The vast majority of our officers read no serious military history or theory. A
friend who teaches at a Marine Corps school told me the most he can now get
majors to read is two pages. Another friend, teaching at an Army school, says,
“We are back to drawing on the cave wall.”
As culpable as our officers are for these
failings, they are not the whole story. Officers are also victims of three
structural failures, each of which is enough to lay an armed service low.
The first, and possibly the worst, is an officer
corps vastly too large for its organization—now augmented by an ant-army of
contractors, most of whom are retired officers. A German Panzer division in
World War II had about 21 officers in its headquarters. Our division
headquarters are cities. Every briefing—and there are many, the American
military loves briefings because they convey the illusion of content without
offering any—is attended by rank-upon-rank of horse-holders and
flower-strewers, all officers.
The pathologies that flow from this are endless.
Command tours are too short to accomplish anything, usually about 18 months,
because behind each commander is a long line of fellow officers eagerly
awaiting their lick at the ice-cream cone. Decisions are pulled up the chain
because the chain is laden with surplus officers looking for something to do.
Decisions are committee-consensus, lowest common denominator, which Boyd warned
is usually the worst of all possible alternatives. Nothing can be changed or
reformed because of the vast number of players defending their “rice bowls.”
The only measurable product is entropy.
The second and third structural failings are
related because both work to undermine moral courage and character, which the
Prussian army defined as “eagerness to make decisions and take responsibility.”
They are the “up or out” promotion system and “all or nothing” vesting for
retirement at 20 years. “Up or out” means an officer must constantly curry favor
for promotion because if he is not steadily promoted he must leave the service.

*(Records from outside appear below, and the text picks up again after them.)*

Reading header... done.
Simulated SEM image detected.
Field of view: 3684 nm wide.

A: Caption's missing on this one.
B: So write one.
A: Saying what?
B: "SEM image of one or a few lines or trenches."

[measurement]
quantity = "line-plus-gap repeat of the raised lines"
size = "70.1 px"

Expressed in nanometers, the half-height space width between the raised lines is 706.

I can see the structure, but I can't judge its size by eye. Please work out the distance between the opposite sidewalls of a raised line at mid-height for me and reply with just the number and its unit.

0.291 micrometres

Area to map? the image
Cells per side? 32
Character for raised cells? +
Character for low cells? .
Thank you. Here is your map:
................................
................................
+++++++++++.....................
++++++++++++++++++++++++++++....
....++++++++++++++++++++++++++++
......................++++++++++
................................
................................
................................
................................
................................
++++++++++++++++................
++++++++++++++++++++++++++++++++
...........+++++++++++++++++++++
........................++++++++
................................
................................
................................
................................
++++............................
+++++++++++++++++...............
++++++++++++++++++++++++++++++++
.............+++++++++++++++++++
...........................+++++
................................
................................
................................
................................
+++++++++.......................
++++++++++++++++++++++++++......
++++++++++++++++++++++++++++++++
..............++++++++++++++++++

“All or nothing” says that if “up or out” pushes him out before he has served
20 years, he leaves with no pension. (Most American officers are married with
children.)
It is not difficult to see how these two
structural failings in the officer corps morally emasculate our officers and
all too often turn them, as they rise in rank and near the magic 20 years, into
ass-kissing conformists. Virtually no other military in the world has these
policies, for obvious reasons.
Of these two types of failings, the structural
are probably the most damaging. They are also the easiest to repair. The Office
of the Secretary of Defense, the president, and Congress could quickly fix all
of them. Why don’t they? Because they only look at the defense budget, and
these are not directly budgetary issues. They merely determine, in large
measure, whether we win or lose.
Fixing the substantive problems is harder because
those fixes require changes in organizational culture. OSD cannot order our
officers to come out from the closed system, fortified with hubris, that they
have placed around themselves to protect the poor dears from ever hearing
anything upsetting, however true. Congress cannot withhold pay from those
officers who won’t read. Only our officers themselves can fix these
deficiencies. Will they? The problem is circular: not until they leave their
bubble.
If American military officers want to know, or
even care, why we keep losing, they need only look in the mirror. They seem to
do that most of the time anyway, admiring their now-tattered plumage. Behind
them in the glass, figures in turbans dance and laugh.